REP. BAKER: Not exactly. What I said was there will be no further action by this committee on this subject matter until conditions warrant action by the subcommittee. Assume for a moment, if you wish to pursue this discussion, that OFHEO comes back with another troubling report in the next two days or the next two months. Certainly the committee would want to receive that report and discuss the findings. I'm not suggesting, however, we would move on a legislative proposal in the next five days. There's certainly not time to do so. It would likely be early next year a reform proposal introduced; it would go through due process, all members would be heard; and certainly the enterprises and all those who have a stake in this matter would be given ample opportunity to voice their opinion. And I don't know exactly the sensitivity that you and the gentle lady are addressing-there's not going to be anything introduced tomorrow that takes page 46 of this report and makes it a new regulation, if that's what you're after.

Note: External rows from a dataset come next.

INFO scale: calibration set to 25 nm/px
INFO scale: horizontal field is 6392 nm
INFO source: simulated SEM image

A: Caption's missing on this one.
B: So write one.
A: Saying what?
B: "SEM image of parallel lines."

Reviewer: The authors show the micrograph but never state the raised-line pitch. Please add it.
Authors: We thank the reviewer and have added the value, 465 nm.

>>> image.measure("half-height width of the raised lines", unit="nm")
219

REP. SCOTT: The-you mentioned in the event that there may be another report. Is there any indication or evidence on your part that OFHEO is contemplating or putting forward another report?

REP. BAKER: Oh, no. Let me make it clear one more time I have no information that any other member does not have. I have had no phone calls from anybody. I asked the director in the public view today, Mr. Director, what's your next step? -- hoping that that would send the signal that whatever he told me he was going to tell you.

REP. SCOTT: Right.

REP. BAKER: That's all I know.

REP. SCOTT: All right.

REP. BAKER: And when I know more, I'll be happy to share it. And in the meantime, I hope I don't see you all till January. (Laughter.)

If there is no further business for this committee, we stand adjourned.